I have made the remark that the Beechers of a few hundred years ago, swindled themselves into the lands of the O’Driscolls in Cape and Sherkin and other islands of “Carbery’s hundred isles.” Not only that, but they and their descendants since, have been trying to wipe out the old Irish stock entirely. It is not agreeable to have around you people you have plundered, and reduced to pauperism and starvation. Doctor Dan O’Donovan, in his sketches of Carbery, says:

“In a copy of an inquisition taken in Ross Carbery in the year 1608, all the various lordships, royalties, rents and dues are detailed, and the boundaries strictly defined of the country or cantred of Collymore, called O’Driscoll’s country. It contained 65 plough-lands—39½ on the mainland and 25½ in the islands. The names of their castles would also indicate the flourishing conditions of the occupants, viz, Dun-na-sead, which means the castle of the Jewels, and Dun-an-oir, the golden fort.

“Walter Coppinger had been an arbitrator in deciding a dispute regarding landed property between Sir Fineen O’Driscoll and a relative of his named Fineen Catharach. Coppinger got an order out of Chancery against the heirs of O’Driscoll. Coppinger, after the justices had issued a commission to Sir William Hull, Mr. Henry Beecher and Mr. Barham to examine into the case, made a private contract with Beecher, and granted him a lease of the whole.”

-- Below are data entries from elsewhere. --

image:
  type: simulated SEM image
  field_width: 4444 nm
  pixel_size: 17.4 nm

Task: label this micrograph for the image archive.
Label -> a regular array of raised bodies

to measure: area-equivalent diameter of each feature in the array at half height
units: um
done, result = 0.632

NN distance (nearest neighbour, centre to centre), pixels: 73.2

And so, the juggling went on, till the O’Driscolls came in to be pauper tenants in their own lands, and the Beechers came in to be millionaire landlords over them.


CHAPTER XXV.
JOHN O’DONOVAN, LL. D., EDITOR OF THE ANNALS OF THE FOUR MASTERS.

The life of my early manhood is full of my acquaintance with John O’Donovan, the great Irish scholar; and when now—forty years after that acquaintance—I am writing my “recollections,” it would not be right to pass the old times by, and pass the old friends by, without saying a word about them. I will, therefore, devote this chapter to the letters of John O’Donovan that are here before me. When writing to me he used to touch upon all subjects: Genealogy, politics, public men, history, seanachus, sinsearacht, his family, his friends and his children. His son Edmond, whom I knew when he was a child, and who, when grown into manhood, became active and prominent in the Fenian movement, and active and prominent as a war correspondent in Asia and Africa, for the London journals—killed in the Soudan, or some other expedition—will be recognized in these letters of his father that I am going to show you. I will also show you, at the end of the chapter, three letters of Edmond’s own.

The old Dublin Penny Journal of my boyhood days was a very interesting journal to read. In it were papers on Irish genealogy, written by John O’Donovan. I was interested in the genealogy of my own name, and in the nickname of “Rossa” attached to it; because it it was only in whispers, my father and the families of his five uncles who lived in the town, would speak that nickname—though all the neighbors around called them “Muintir-a-Rossa.” The secret of the privacy was this: The nickname came to the family from their having owned the lands around Rossmore some generations before that, and from their having been deprived of those lands because they would not change their religion and go to church. The Hungerfords and the Townsends and the Bernards and the other “people of Quality” around, were in possession of those lands now; my people were defeated in the battle for their rights; they were allowed, here and there, by the Cromwellians, to live as tenants on their own lands, but if they stuck to the name “Rossa,” which the people gave them, it would imply that they held fast to the desire “to have their own again,”—and that was a desire they did not want to make manifest.